Logistics companies have chased technology solutions since the day they could buy a computer in the ’70s. We now see faster, smarter, and learning worldwide logistics networks with information technology deeply embedded in their processes.
Those who aren’t onboard this information technology ship will fade into the distance as their competitors sail to new horizons. These are the expected main-stream developments:
Forecasting with smart demands
Seeing into the future is always valuable. Being able to forecast shipment volume no longer needs boardrooms of analysts. It can be done using big data analytics and AI (artificial intelligence). Logistics companies will be able to adapt to demand changes in real-time – making them agile companies. This excludes black swan events.
Increased customer satisfaction
Tracking packages by clients is now a norm, greatly reducing lost man hours on customer service telephone calls instead of the focus being on getting shipping right. It also greatly helps with tweaking customer expectations. Tracking can now be done on mobile phones, which satisfies the younger Millennials and Gen Xers’.
Tracking is an astounding display of cooperation between thousands of people, thousands of robots, and millions of servers on an hour-by-hour and stop-by-stop basis.
As automation is g-i-g-o dependant, most customer service interactions are continuously analysed by bots, with anomalies being reported to a human.
Smarter route planning
Route planning is becoming so refined that companies like UPS have even calculated, from big data analysis, that left turns cost more!
The entire fleet of UPS is instructed to avoid turning left unless, of course, it stops them from completing their journey. They are tracked on this KPI too, which makes it effective. They are even advised to opt for three right turns instead of one left turn to get to their drop off point.
It might seem ludicrous and inefficient and most likely infuriated some drivers initially, but the data shows that they have saved millions of dollars (and gallons of fuel) annually. The left turns carry a higher risk than a right turn (in their road format). The physical and quantifiable reduction in risk has driven down their insurance costs, and the few accidents or emergency stops have reduced repairs to their expensive, specialised vehicles.
The tracking, compliance and quantifying is made possible by data collation uploaded from onboard GPS trackers. The organisation’s data warehouses download the data daily, building a rich pool of data. This deep insight drives the ongoing improvement of strategic routing decisions, traffic history or trends, the timing of dispatches and other factors which will save billions of dollars if applied industrywide.
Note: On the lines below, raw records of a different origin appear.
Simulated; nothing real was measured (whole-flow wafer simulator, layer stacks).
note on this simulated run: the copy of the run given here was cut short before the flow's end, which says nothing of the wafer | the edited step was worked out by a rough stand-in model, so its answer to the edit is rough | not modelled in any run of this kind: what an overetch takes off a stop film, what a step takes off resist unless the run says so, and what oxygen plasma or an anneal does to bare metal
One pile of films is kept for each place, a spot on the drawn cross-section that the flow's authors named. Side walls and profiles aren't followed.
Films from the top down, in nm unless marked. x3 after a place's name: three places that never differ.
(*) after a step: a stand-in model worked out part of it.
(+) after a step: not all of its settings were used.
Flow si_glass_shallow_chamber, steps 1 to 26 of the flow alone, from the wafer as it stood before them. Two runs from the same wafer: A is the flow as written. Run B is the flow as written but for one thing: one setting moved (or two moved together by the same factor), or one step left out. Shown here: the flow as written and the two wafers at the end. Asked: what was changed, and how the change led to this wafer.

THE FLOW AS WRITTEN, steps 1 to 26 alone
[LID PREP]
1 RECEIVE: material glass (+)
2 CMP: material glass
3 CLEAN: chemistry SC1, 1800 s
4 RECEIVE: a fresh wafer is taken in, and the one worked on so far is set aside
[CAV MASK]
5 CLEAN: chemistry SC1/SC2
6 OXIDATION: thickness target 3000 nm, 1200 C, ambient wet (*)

Much to the chagrin of blue-collar workers, packing, tracking, customer service, and administration are destined to be autonomous, if not already so. The benefits compound quickly.
Administrative paperwork piles up very quickly in the logistics industry. It has to be, as there are so many touchpoints, actions, and risks associated with the logistics of items. Paperwork and drivers is also not a happy marriage. Their work is dynamic and not conducive to neat, consistent paperwork. Just getting it right in a stable office environment is tough. Warehouse staff and their supervisors also have had to wade through tomes of paperwork in order to handle even small quantities of products. Just mention the prefix ISO, and eyes will start rolling.
The back-office staff have to track fuel consumption, trip times, maintenance schedules, maintenance costs, procurement efficiencies, wages, claims, and the list goes on. This is all very human-intensive.
Autonomous administration can meet with resistance due to perceived lost work opportunities. However, it does increase job opportunities in other categories, increases customer satisfaction, and reduces costs. This, in turn, can lead to the expansion of the company, and through that, will create more office work opportunities – within a happier, more efficient work environment.
Big data will help office workers track and analyse key metrics without cumbersome, frustrating worksheets the size of solar panels. Human resources will be managed more effectively and will see a more positive impact from their effective input. There is nothing more demotivating for a staff member than working laboriously through tasks that ultimately create minimal impact versus the intensity of input and processing. To this end, any statutory reporting is easily done when automated without the need for panic and all-nighters.
Staff can have more fulfilling, value-adding careers.
The big goal – full automated deliveries
Self-driving vehicles are here, but it is early days. The dream of self-driving large trucks is still a high risk to a society based on the level of A.I. available. The fact that there are domestic vehicles self-driving (with a human presence in the car) is still amazing, considering the technology was embryonic ten years ago! Self-driving has moved from a pie-in-the-sky idea to actual wheels on the road but with human intervention still required. Widespread adoption will happen with the near-trillions of dollars being invested into this technology.
These ‘dumb-trucks’ will not only reduce costs from the lack of drivers, the lack of human foibles and the absence of stops for rest but will produce their own significant quantity of data as each mile is clocked. They will have the agility to self-assess their current performance versus previous records and will adjust immediately. This creates a better outcome and a safer trip. The faster you can improve poor performance, the greater the saving in any business.
The above solution would be laughable without big data collation, big data analytics, and profound artificial intelligence.
Trucks, lorries, warehouses, and back-office functions will become increasingly autonomous or fade into the distant past. The highly innovative Amazon is, again, being a pioneer in the marketplace. They are already using autonomous picking robots in their warehouses. The robots track items from their uploaded pick-list, pick them and transport them to a stacking point or a packing line. Human employees are still used for the dispatch and vehicle interface.
Automation and semi-automation are prevalent in the majority of warehouses. Some have warehouse management systems only, others are also incorporating robots for portions of the work (like super-high-level picking), some use wireless scanners and trackers, and some have invested in big data analytics.
Since the automation of warehousing was introduced, each company has been able to radically reduce delivery turnaround times. Referring back to our example, viz Amazon, they were effectively able to slash delivery times, to customer’s doors, by nearly 50 per cent. That is huge!
Is everyone onboard the data ship?
Globally, logistics companies are big supporters of advancements in big data analytics. 90 per cent of the shipping industry are supporters, and 98 per cent of logistics firms believe that they cannot compete without big data and AI support, operationally and strategically.
Big data has revolutionised the package delivery industry, bringing service and cost efficiencies and environmental benefits. Job categories will be lost, but that vacuum will be filled by other categories, giving a win-win solution.